Half the 8 to get 4, so half the 6!
Ironically this strategy works most of the time even if you don’t understand the problem at all. I have a Chinese textbook for nine year olds. I don’t understand a word of Mandarin, but the numbers are readable and I am confident that the problem involving 25 and 14 is most likely to be a multiplication, while the one with 3007 and 1896 is almost certainly a subtraction.
So are word problems just a hangover from the days when we thought children should be able to work out how long baths took to fill, or how many men were needed to dig holes? Or can they actually help children’s understanding of mathematics? I think they can.
Word problems can help children’s understanding if we think of them as a means of learning about calculation, rather than being introduced after arithmetic skills have been learned. The ‘word’ problem has to be treated as a more genuine challenge that children can use informal methods to solve, methods that the teacher can then help them ‘craft’ into more formal mathematics.
A group of American writers, led by Thomas Carpenter, have done extensive research into the sorts of problems that can provide ‘root’ situations for formal arithmetic. They’ve written a slim and easily read book setting out their findings, which I recommend to you if the following summary of their work appeals1.
Carpenter and colleagues identify three roots of addition and subtraction: join or separate, part-part-whole and compare situations.
When two sets are put together to create a new set - or the reverse where a single set is split into two - are join or separate problems.
Seraphina put 15 tulips and 12 daffodils in an empty vase. How many flowers were in the vase? (Join sets of 15 and 12 to create a new set of 27.)
The next day 10 flowers had died. How many were left? (Separate 10 off from 27)
Children find join or separate problems the easiest to solve as the ‘action’ of the problem can be directly modelled. For example, you might put out 27 counters to represent the flowers and remove 10 of them. It is then quite a short step to show children that this might be recorded as 27 - 10.
Seraphina has 27 flowers in a vase. Fifteen of the flowers are tulips, how many are daffodils.
This is a typical part-part-whole problem. The whole and one of the parts are known, and the missing part has to be found. This is harder for children than the problem of putting the flowers into the vase because there is no ‘action’ in the story to model. Helping children model the 15 tulips with, say, counters and then counting on until 27 is reached takes skilful teacher intervention. Recording the problem as 15 + [ ] = 27 and modelling the solution on a number line helps to develop understanding.
Linda has 15 t-shirts, and Penny has 12. How many more t-shirts does Linda have?
Here we need to compare 15 and 12 and find the difference. Compare problems pose children difficulties similar to part-partwhole due to the lack of action in the story.

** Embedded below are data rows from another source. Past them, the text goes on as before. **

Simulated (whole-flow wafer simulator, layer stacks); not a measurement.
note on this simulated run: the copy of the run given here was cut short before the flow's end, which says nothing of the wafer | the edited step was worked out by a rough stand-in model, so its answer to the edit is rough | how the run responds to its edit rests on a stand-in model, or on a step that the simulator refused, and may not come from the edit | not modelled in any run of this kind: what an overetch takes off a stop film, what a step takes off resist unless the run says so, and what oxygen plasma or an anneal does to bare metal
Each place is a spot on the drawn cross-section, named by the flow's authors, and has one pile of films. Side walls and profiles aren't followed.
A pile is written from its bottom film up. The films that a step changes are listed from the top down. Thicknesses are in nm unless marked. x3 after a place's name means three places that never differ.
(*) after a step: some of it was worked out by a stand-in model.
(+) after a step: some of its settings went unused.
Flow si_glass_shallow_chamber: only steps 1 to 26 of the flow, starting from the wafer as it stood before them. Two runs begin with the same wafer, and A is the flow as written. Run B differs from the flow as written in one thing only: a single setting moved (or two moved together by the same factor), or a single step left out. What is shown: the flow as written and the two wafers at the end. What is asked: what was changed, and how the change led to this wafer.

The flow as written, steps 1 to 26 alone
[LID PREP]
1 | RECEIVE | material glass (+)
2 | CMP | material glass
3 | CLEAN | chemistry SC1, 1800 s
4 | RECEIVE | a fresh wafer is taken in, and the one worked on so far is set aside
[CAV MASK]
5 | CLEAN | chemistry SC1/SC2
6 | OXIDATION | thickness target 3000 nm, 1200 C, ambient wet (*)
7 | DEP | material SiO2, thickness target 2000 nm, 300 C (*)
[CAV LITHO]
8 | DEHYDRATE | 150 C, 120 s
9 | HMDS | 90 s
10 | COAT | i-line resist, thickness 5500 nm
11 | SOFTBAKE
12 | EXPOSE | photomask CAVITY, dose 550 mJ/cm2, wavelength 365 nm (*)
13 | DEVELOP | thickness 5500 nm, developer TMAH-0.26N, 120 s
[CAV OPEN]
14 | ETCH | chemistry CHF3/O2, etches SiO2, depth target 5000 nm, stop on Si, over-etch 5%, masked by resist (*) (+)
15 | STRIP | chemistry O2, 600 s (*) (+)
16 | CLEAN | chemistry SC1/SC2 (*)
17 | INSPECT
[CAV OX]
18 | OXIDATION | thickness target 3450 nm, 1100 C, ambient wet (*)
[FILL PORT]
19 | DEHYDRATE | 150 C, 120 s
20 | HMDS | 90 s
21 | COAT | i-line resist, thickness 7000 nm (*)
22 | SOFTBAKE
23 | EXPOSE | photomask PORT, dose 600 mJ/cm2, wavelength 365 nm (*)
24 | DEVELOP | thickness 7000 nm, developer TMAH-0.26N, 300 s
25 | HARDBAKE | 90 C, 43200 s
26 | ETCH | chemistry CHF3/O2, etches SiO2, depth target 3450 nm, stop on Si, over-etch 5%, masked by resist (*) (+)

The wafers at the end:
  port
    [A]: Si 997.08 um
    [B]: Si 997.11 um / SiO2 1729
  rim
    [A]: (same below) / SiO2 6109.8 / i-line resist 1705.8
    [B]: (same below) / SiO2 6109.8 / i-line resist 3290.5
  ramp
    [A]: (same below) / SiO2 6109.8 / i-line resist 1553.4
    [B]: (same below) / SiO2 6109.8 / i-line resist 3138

As adults, we know that this can be written 15 – 12. However, children think of such written calculations as ‘takeaways’, not comparisons; after all, Linda and Penny still have the same number of t-shirts each at the start and end of the problem, nothing has been taken away.
Lots of talk about the informal solutions methods children use and introducing the formal notation over time will help connections to be gradually built up.
Here are three main ‘root’ situations for multiplication: repeated addition, arrays and scaling. Linked to this are two models of division: grouping (repeated subtraction), and sharing.
The most familiar introduction to multiplication needs little explanation:
Su-Lin opened 5 packets of biscuits for the party and put them all on a plate. Each packet had 4 biscuits in it. How many biscuits were on the plate? (4 + 4 + 4 + 4 + 4 or multiply 4 by 5)
Array situations occur when objects are set out in a rectangular pattern (cakes in tins, blocks of stamps) and the total number has to be found.
A sheet of stamps has 8 stamps in each row, and three rows. How many stamps are there on a sheet? (Multiply 8 by 3. Or multiply 3 by 8.)
Contexts involving arrays make the commutative property of multiplication (8 x 3 = 3 x 8) more explicit than contexts involving repeated subtraction. For example, thinking about opening 8 packets of 3 biscuits, children are more likely to calculate 3 + 3 + 3 + 3 + 3 + 3 + 3 + 3 than 8 + 8 + 8. But an array of cakes with 3 rows and 8 columns makes clear the possibility of either adding the rows or adding the columns.
This is less common in primary schools. It involves situations where a continuous quantity is increased in size by a scaling factor.
When I got her, my pet carp was 6 cm long. She is now 4 times as long as that. How long is she now? (6 multiplied by 4)
Situations where an amount has to be put into groups or portions of equal size, and the size of the group or portion is known in advance, provide an introduction to ‘division as grouping’ or ‘division as repeated subtraction’.
I have 12 m of ribbon and I want to make hair ribbons that are each 2 m long. How many can I make? (Repeatedly subtract 2 from 12 or divide 12 by 2.)
Situations where an amount has to be put into equal sized groups and the number of groups or portions is known in advance are known as ‘division as sharing’.
I have 12 m of ribbon and I want to make 6 hair ribbons that are all the same length. How long will each hair ribbon be? (Share 12 amongst 6 or divide 12 by 6.)
In the next article I’ll look further at how these root problems can be developed to challenge and extend children’s thinking.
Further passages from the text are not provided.